The Lewinsky Redux

The story of the Lewinsky scandal is being rehashed and respun.

Former White House intern Monica Lewinsky smiles during a photo opportunity while on a book tour in Helsinki, Finland Friday, April 9, 1999.

Monica Lewinsky is back.

By + More

Former presidential paramour Monica Lewinsky has resurfaced in Vanity Fair to remind us all, once again, of the lack of class with which Bill Clinton conducted his affairs while president of the United States.

There is little use in rehashing the arguments for and against. Clinton is a serial womanizer, something even most of his supporters acknowledge, albeit with a grin that indicates, to them at least, it doesn’t matter. We know he had an illicit relationship with Lewinsky, lied about it, became only the second president is U.S. history to be impeached and, escaping conviction in the U.S. Senate, went on to serve out the remainder of his second term.

Strangely enough, however, the Lewinsky revelations – if that is indeed what they are – contain a small nugget that amounts to a major rewriting of American sexual politics, then and now, that opens the door for a number of men to claim they are owed an apology.

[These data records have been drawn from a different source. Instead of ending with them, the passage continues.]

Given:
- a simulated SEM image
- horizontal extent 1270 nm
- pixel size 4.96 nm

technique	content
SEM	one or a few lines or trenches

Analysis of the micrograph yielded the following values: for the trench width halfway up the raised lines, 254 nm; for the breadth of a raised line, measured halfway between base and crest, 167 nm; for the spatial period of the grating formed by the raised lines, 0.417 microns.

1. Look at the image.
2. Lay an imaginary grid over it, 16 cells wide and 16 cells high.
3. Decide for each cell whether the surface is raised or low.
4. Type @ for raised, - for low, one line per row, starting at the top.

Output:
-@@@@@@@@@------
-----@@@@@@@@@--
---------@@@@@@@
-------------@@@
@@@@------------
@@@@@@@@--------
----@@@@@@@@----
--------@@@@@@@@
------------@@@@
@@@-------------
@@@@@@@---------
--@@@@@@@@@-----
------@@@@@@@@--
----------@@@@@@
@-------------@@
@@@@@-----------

“Maintaining that her affair with Clinton was one between two consenting adults, Lewinsky writes that it was the public humiliation she suffered in the wake of the scandal that permanently altered the direction of her life,” the magazine says in an online squib published Tuesday in advance of the magazine‘s release. “Sure my boss took advantage of me, but I will always remain firm on this point: it was a consensual relationship. And ‘abuse’ came in the aftermath, when I was made a scapegoat in order to protect his powerful position,” Lewinsky writes in the forthcoming article.

[See a collection of political cartoons on the Democratic Party.]

Sure, he is a rake who has an impulse control problem. Sure, she flashed him – was it in or just near the Oval Office? And yes, members of Clinton’s administration did the best they could to brand her as unbalanced, a stalker and worse. If you remember the politics of the time, which had been redefined for all to see by the Clarence Thomas/Anita Hill debate and the scandal surrounding now former U.S. Sen. Bob Packwood, none of that was supposed to matter. A relationship between a boss and an employee, between an authority figure and a person subordinate to him or her, is a power relationship; therefore, whatever else it might have been, it could not have been consensual.

The fact of power, that one party has it and the other does not, bends the curve. At least that is what the feminist nanny goats who objected to the behavior of men in powerful positions had us all believing at the time. The presence of “power” removes the possibility of consent from any relationship like the one that occurred between Clinton and Lewinsky, we were told over and over again before that particular scandal broke, because, at some level, the consent was necessarily coerced. Just like his well-documented request, still disputed by Clinton loyalists, that a female state employee provide him with sexual gratification in a Little Rock hotel suite after she was escorted to it and him by an Arkansas state patrolman.

Lewinsky apparently believes she consented to what went on between them but, again according to the new sexual standards that had been established by the feminist movement, she was merely deluding herself. That she may have understood that may also explain, in part, why she kept the infamous stained blue dress that eventually made headlines once its existence was revealed on The Drudge Report website. She knew instinctively that she’d eventually need evidence of their affair.

[See a collection of political cartoons on Congress.]

This is the sticking point, one that those in the GOP who argued for impeachment and for other sanctions could never quite make clear through the fog of disinformation emanating from the Clinton media defense squad. Once the rules concerning workplace relationships were redefined, the Republicans, like it or not, made an obvious attempt to live by them. Therefore, when the president was caught violating those rules, it was necessary to subject him to sanction. That’s how the rule of law works: It must apply to all persons equally in order for it to stand up and for the rest of us to avoid being drawn into a tyranny governed by emotions and expediency.

Attempts to rewrite history are always interesting, and no less so in this case. There are those who will no doubt argue it is to Hillary Clinton’s benefit to have the story rehashed and respun so she can avoid talking about it if and when she runs for president herself in 2016. An extramarital affair is a lot easier to explain away as inconsequential than a flagrant abuse of power which, according to the old rules, is what Mr. Clinton committed by his seduction of Lewinsky. If the rules have in fact changed, it would be helpful for someone to let the rest of us know.